The log-likelihood function is
\[\begin{aligned} l(\theta) &= log(L(\theta)) \\ &= mlog(\frac{1}{\sqrt{2\pi}\sigma}) - \frac{1}{2\sigma^2}\sum_{i=1}^{m}(y^{(i)} - \theta^T x^{(i)})^2 \end{aligned}\]In statistics, we often use maximum likelihood estimation (MLE) to estimate the parameters. In this case, choose $\theta$ to maximize $l(\theta)$. It is actually the same as choosing $\theta$ to minimize $\sum_{i=1}^{m}(y^{(i)} - \theta^T x^{(i)})^2$, which is the cost function in linear regression.
Logistic Regression
For (binary) classification problems, i.e. $y \in {0, 1}$, linear regression is not a good choice. Therefore, we introduce logistic regression.

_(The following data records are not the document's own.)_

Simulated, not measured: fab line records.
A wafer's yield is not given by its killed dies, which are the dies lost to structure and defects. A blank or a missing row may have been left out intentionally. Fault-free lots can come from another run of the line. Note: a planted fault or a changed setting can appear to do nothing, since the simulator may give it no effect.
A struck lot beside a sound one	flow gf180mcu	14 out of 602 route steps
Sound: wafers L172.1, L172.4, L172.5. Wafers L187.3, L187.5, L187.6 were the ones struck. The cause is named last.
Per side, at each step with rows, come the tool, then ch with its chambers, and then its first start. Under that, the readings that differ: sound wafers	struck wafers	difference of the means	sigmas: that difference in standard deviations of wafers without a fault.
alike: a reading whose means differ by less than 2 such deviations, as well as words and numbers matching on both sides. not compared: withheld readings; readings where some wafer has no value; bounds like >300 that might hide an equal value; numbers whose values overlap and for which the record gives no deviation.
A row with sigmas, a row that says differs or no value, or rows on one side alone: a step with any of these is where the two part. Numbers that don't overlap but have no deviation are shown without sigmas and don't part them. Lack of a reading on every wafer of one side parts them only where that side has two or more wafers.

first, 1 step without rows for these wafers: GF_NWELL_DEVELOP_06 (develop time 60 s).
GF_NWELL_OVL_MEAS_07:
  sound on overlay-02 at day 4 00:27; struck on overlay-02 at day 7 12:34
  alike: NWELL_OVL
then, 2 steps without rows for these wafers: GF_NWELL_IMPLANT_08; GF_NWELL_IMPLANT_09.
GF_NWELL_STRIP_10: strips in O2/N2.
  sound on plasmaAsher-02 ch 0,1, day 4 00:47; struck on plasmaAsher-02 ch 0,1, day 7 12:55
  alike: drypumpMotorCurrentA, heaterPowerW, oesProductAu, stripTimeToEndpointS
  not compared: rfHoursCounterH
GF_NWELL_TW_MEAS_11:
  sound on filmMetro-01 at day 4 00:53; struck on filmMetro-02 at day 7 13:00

\[h_{\theta}(x) = g(\theta^T x)\]where $g(z) = \frac{1}{1 + e^{-z}}$ is the sigmoid function.
For binary classification, we can interpret $h_{\theta}(x)$ as the probability that $y = 1$ given $x$ and $\theta$, and hence $1 - h_{\theta}(x)$ as the probability that $y = 0$ given $x$ and $\theta$.
-
$P(y=1 \vert x;\theta) = h_{\theta}(x)$
-
$P(y=0 \vert x;\theta) = 1 - h_{\theta}(x)$
We can combine these two functions into one:
\[P(y|x;\theta) = (h_{\theta}(x))^y(1 - h_{\theta}(x))^{1-y}\]The likelihood function can therefore be written as:
\[\begin{aligned} L(\theta) &= \prod_{i=1}^{m} P(y^{(i)}|x^{(i)};\theta) \\ &= \prod_{i=1}^{m} (h_{\theta}(x^{(i)}))^{y^{(i)}}(1 - h_{\theta}(x^{(i)}))^{1-y^{(i)}} \end{aligned}\]Also, the log-likelihood function is:
\[\begin{aligned} l(\theta) &= \log(L(\theta)) \\ &= \sum_{i=1}^{m} \left[ y^{(i)} \log(h_{\theta}(x^{(i)})) + (1 - y^{(i)}) \log(1 - h_{\theta}(x^{(i)})) \right] \end{aligned}\]Finally, to choose $\theta$ to maximize $l(\theta)$, we can use the gradient ascent algorithm.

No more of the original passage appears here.